DIG THIS!


Are those buzzards I see circling the News Center?

April 16, 2008 at 1:11 pm by Wayne Garcia

In the proxy fight that Media General (owner of the Tampa Tribune and Newschannel 8) finds itself in with activist hedge fund Harbinger Capital Partners, two more pieces of bad news for the Richmond, Va.-based company.

First came news yesterday that a second proxy advisory service, ISS Governance Services, is recommending MG shareholders vote for 2 of Harbinger’s 3 outside directors in balloting at the company’s annual meeting on April 24. Harbinger owns a reported 18.2 percent of MG’s Class A stock. (The company is closely held, however, by the Bryan family through Class B stock, so no matter what happens in the election don’t expect changes any time soon.)
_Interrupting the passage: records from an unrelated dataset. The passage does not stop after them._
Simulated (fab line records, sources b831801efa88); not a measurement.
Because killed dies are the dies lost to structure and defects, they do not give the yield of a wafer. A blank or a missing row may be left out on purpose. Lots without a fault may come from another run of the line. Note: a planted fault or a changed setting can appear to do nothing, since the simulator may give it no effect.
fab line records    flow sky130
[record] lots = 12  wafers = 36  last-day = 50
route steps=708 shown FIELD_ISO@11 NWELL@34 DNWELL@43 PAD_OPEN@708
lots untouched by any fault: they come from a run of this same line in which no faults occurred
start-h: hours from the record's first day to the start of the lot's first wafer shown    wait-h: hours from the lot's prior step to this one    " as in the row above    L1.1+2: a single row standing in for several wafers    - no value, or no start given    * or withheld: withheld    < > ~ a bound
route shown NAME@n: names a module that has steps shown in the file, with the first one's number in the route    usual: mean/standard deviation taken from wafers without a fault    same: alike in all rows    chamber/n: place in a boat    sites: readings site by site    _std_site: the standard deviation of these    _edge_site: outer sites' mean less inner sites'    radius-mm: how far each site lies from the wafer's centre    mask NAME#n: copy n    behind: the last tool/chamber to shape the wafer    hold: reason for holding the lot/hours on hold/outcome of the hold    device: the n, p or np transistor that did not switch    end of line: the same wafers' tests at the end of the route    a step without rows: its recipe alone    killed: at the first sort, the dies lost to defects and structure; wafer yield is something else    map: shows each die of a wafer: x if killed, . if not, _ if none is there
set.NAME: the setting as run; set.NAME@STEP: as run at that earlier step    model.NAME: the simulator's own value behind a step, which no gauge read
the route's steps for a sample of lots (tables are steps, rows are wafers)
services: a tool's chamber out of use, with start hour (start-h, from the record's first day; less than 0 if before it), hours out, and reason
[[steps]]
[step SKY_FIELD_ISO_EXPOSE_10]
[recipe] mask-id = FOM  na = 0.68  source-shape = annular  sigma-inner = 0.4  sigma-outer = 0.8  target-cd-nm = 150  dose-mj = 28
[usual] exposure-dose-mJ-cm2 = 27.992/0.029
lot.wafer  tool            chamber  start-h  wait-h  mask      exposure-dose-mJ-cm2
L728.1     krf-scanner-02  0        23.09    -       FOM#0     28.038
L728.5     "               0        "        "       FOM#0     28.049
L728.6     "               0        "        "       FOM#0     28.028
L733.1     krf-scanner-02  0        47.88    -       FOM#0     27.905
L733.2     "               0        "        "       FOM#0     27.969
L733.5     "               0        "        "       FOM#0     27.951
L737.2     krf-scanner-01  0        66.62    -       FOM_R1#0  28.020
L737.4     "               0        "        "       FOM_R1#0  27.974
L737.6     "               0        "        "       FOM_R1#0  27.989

Harbinger is the second-largest outside shareholder. The largest outside shareholder in MG, investor Mario Gabelli with a 22 percent stake, today threw his support behind Harbinger. In a letter to MG, Gabelli wrote:

“In light of the ownership position of Harbinger, the need to launch a zero based budgeting approach to your decision-making process, and the clear lack of explanation as to the thought process behind the ill-fated and ill-timed NBC acquisition, particularly since our firm’s observation that the company should not make any acquisitions and reduce debt to maintain financial flexibility, was ignored. These factors tilt our decision to vote at the annual meeting for the Harbinger slate. This decision will be reviewed on an ongoing basis for future elections.”

He’s referring to MG’s $600 million purchase of four NBC affiliates in markets that some Wall Street observers have said make little sense.

So what does this mean for Tampa Bay? Clearly, the Tribune will continue to be published (in some form) if MG has its way, since the company called its Tampa properties the “Crown Jewel” of its mediocre empire in a recent SEC filing. But expect further, as George Costanza would say, “shrinkage.” Already, the movie critic is history and the Monday business tab is gone. Other sections have been shrunken or eliminated. More with less, that is the US news mantra these days.

But it could be even worse than that, with pressure from dissident shareholders and a deepening recession pointing to drastic cuts and even, at Harbinger’s veiled suggestion, the dumping of the newspaper. It would seem to make no sense, though, since we wonder, who would buy a lone newspaper these days? No Wall Street company would touch it with a 10-foot pole; perhaps citizen activists could come up with some local ownership group? Or let’s face it, the best potential buyer right here in our own backyard: the St. Petersburg Times. It could then put its Tampa Bay Times trademark to full use immediately and consolidate its reach and audience in the Bay area.

The other problem with a sale, from the standpoint of continuing to operate the Trib, is how would you untangle the newspaper from its converged status with Newschannel 8, which clearly would not be for sale and is profitable? The two share a common assignment desk and office space. Conventional wisdom has always been that a Times purchase of the Trib would be for the name only and would result in the end of the Tampa Tribune as a real operating newspaper.

(Ahhh, MG should have taken that Bert Sugarman deal for $1.7 billion back in the 1980s.)